In fact, the site IQAir—which monitors how clean air is in cities across the world—ranked the city as No. 1 in the world in terms of air quality as recently as Monday, CBS Los Angeles reports.
According to Cody Hill, a California energy company executive, it’s the cleanest L.A.’s air has been since at least 1995, though the United States Environmental Protection Agency's data dates back to 1980. The EPA backed this fact up, announcing that L.A. saw its longest stretch of clean air days since at least 1980.
Hill told TMZ that March 2020 might have been “one of the best months at least since the 1940s," when as he explains, "there was huge migration as we ramped up aircraft production in the L.A. basin to fight WW2.”

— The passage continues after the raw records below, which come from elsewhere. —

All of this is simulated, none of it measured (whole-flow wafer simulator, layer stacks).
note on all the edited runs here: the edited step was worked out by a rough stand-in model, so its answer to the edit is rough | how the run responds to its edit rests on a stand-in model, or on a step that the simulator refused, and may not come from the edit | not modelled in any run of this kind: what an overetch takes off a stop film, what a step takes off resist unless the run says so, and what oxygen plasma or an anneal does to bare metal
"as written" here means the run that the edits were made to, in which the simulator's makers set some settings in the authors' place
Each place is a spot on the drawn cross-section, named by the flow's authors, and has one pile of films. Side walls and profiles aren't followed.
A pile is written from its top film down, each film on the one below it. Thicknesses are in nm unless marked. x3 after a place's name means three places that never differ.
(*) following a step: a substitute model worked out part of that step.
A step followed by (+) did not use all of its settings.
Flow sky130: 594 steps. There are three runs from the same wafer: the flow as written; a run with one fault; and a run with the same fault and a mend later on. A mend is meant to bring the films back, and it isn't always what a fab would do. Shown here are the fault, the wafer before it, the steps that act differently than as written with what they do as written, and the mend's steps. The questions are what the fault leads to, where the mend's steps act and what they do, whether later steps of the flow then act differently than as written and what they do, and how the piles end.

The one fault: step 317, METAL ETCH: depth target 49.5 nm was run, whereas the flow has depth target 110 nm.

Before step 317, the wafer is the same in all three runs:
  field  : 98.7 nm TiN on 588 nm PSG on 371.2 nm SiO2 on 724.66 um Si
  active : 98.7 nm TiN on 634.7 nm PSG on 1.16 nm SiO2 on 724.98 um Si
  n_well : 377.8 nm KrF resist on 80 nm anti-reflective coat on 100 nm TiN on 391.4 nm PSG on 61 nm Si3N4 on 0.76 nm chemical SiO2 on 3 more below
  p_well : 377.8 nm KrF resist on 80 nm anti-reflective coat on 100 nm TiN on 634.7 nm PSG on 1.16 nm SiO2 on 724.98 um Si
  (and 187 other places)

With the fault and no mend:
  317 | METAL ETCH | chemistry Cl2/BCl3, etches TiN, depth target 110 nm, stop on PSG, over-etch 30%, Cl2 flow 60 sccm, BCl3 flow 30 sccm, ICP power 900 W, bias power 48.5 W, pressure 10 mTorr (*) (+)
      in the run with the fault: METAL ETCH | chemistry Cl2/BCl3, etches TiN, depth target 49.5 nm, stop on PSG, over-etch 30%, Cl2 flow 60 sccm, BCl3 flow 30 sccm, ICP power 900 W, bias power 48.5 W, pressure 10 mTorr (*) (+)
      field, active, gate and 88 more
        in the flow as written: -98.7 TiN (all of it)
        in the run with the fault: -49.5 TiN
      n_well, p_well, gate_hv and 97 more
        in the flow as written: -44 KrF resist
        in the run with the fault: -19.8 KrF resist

The stay-at-home directive has shut down most commerce and travel across the state, which has decreased traffic emissions that usually swell during morning and evening rush hours, leading to less pollution and smog. On March 18, L.A.’s rush-hour traffic was moving 71 percent faster than it typically does on a Wednesday afternoon, according to The New York Times.
On Tuesday, according to IQAir, L.A. had an AQI rating of nine, which puts it in the top bracket in terms of air quality. Salt Lake City, Utah and Denver, Colorado were ranked as having the cleanest air in the world on the same day, with an AQI rating of three. Since the numbers change day-to-day, it appears L.A. may have only had the lowest rating on Monday.